NDP Energy Critic John Horgan also picked up on this nugget in the report. According to The Vancouver Sun: “Horgan said the review of independent power contracts — and possible termination of these contracts — is a significant departure for the Liberals, who have been supportive of independent power producers.” Horgan’s assumption is that the mere mention of this notion in Hydro’s report hints at a change in Liberal Government policy – which is reasonable, considering the tight control it has subjected Hydro to over the years. The crown corporation isn’t in the habit of going out on a limb with policy suggestions like this one without a mandate from its government masters.

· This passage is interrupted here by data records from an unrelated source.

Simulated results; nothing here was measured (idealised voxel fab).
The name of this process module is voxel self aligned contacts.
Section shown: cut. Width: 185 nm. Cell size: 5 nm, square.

Is it possible that the Liberals, now feeling the full weight of this IPP anchor around their ankles, faced with unavoidable, politically unpopular power bill hikes, are having second thoughts about their pals in the private power racket? Time will tell. The sooner and more of these contracts we can dump, the better for everyone concerned.
As for Site C, unless the people of BC want to subsidize the oil and gas industry with cheap public power and a $10 billion dam for LNG, we simply don’t need it. If we ever do need a little more power, we can get it from conservation, claiming an option we have for 1,200 MW (more than the total of Site C) of electricity under the Columbia River Treaty, and – heaven forbid! – buying a little power from our neighbours, as needed. If we were doing that today, we’d be paying half to a third the price for new power than what it would cost from Site C or IPPs. With our net exports trending dramatically upward, that shouldn’t be an issue for the foreseeable future.
Hydro is accepting public feedback on the draft report – with information on how to submit feedback promised this week – and will be conducting public consultations this Fall.
The environmental assessment for Site C Dam is also requesting feedback on how to structure its public hearings – submissions will be accepted up until September 16 and can be emailed to: SiteCReview@ceaa-acee.gc.ca
AUG 29 UPDATE: The BC Liberal Government announced today the cancellation or deferral of 4 IPP contracts. Minister Bill Bennett is saying the number could reach 20 by the time Hydro has completed its review, connected to the IRP process and belt-tightening mandated by the government.